What is the Six Sigma Methodology?

M. Rosario

The Six Sigma methodology is a set of practices designed to improve an organization’s overall performance. It does this through the systematic enhancement of business processes. Companies commonly implement the Six Sigma method to dramatically reduce defects, maintain product quality, and increase efficiency.

By defining, measuring, and analyzing a business's processes, the Six Sigma methodology can improve the effectiveness of a business's operations.
By defining, measuring, and analyzing a business's processes, the Six Sigma methodology can improve the effectiveness of a business's operations.

Every business process is an opportunity for a deviation to occur. This is especially likely when the process involves human functions. Each deviation has the potential to turn into a defect that, in turn, may result in additional costs to correct it. Six Sigma refers to the statistical level of having only 3.4 Defects Per Million Opportunities (DPMO).

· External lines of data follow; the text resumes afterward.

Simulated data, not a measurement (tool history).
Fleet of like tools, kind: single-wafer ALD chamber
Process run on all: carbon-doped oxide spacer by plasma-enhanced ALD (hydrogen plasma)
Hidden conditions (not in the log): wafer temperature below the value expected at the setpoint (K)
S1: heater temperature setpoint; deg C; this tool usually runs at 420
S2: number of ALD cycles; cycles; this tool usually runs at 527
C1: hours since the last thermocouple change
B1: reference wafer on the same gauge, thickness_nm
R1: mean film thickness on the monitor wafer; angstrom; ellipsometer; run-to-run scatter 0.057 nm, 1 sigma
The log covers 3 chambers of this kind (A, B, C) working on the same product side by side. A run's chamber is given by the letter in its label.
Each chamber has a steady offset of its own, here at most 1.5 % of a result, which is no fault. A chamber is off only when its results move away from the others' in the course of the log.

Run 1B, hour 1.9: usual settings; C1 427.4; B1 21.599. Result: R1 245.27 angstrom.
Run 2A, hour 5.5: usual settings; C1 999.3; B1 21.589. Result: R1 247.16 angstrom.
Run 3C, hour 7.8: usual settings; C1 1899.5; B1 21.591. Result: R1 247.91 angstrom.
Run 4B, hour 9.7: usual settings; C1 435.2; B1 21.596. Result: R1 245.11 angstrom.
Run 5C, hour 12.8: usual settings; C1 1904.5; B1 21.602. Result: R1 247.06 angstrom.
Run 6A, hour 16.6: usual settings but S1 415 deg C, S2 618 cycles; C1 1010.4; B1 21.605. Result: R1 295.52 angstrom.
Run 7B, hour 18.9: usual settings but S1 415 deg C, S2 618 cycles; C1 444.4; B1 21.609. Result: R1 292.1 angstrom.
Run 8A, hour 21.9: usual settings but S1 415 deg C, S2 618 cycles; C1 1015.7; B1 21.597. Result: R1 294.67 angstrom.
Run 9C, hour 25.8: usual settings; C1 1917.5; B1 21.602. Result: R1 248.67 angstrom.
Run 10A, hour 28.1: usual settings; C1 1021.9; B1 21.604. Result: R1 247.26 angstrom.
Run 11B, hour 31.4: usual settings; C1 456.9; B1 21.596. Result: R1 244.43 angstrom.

It is easy to see why businesses want to achieve the Six Sigma rating. A 3.4 DPMO would significantly reduce expenses and increase profit. In essence, the Six Sigma methodology is a way for companies to reach a Six Sigma rating. It does this through a systematic implementation of projects that are intended reduce variations and increase efficiency. The DMAIC and DMADV are two methods generally used for Six Sigma projects.

The DMAIC serves as the basis of the Six Sigma methodology. It is a five-step process composed of the following stages: Define, Measure, Analyze, Improve and Control. The first step defines the goals a company wants to achieve. Along with that, the opportunities for quality improvement, such as minimizing defects, streamlining a process, or giving better customer satisfaction, are identified as well.

In the measurement step, the company sets up performance metrics. The metrics are then used to measure and collect data. The data is then analyzed in the next step to determine the probable cause of defects and identify solutions to reduce them.

The "improve" step is when the solutions for business process improvement are finally executed. Once executed, the last step—control—checks the results of the improvement step to ensure they are in line with the company's goals. Improvements that give unfavorable results are modified, while those that comply with the Six Sigma quality process are maintained.

DMADV—Define, Measure, Analyze, Design, and Verify—is a version of DMAIC adapted for creating new products and business processes. The fundamental difference between DMADV and DMAIC is the customer input. Customer satisfaction is integrated in every step of DMADV projects. The two final steps, Design and Validate, deals with acknowledging customer feedback on product design.

Industries that manufacture consumer goods often create new products. The new products typically create new manufacturing processes that normally have to cater to the customer’s needs. As such, DMADV is frequently incorporated into manufacturing process improvement plans. In some cases, the principles of lean manufacturing are integrated with the Six Sigma methodology to further optimize production. This is called Six Sigma lean methodology.

One interesting organization that successfully executed the Six Sigma methodology is the Dabbawalla. The Dabawalla is an Indian food delivery system composed of several thousand personnel who pick up and deliver more than a hundred thousand lunch boxes to and from customers' houses and workplaces every day. Instead of organized documentation, the system employs a color coding scheme to identify the owners of the lunch boxes and where they should be delivered. Meanwhile, delivery is done primarily by using wooden carts and public transport. In spite of this, they are reported to make only one mistake for every six million deliveries.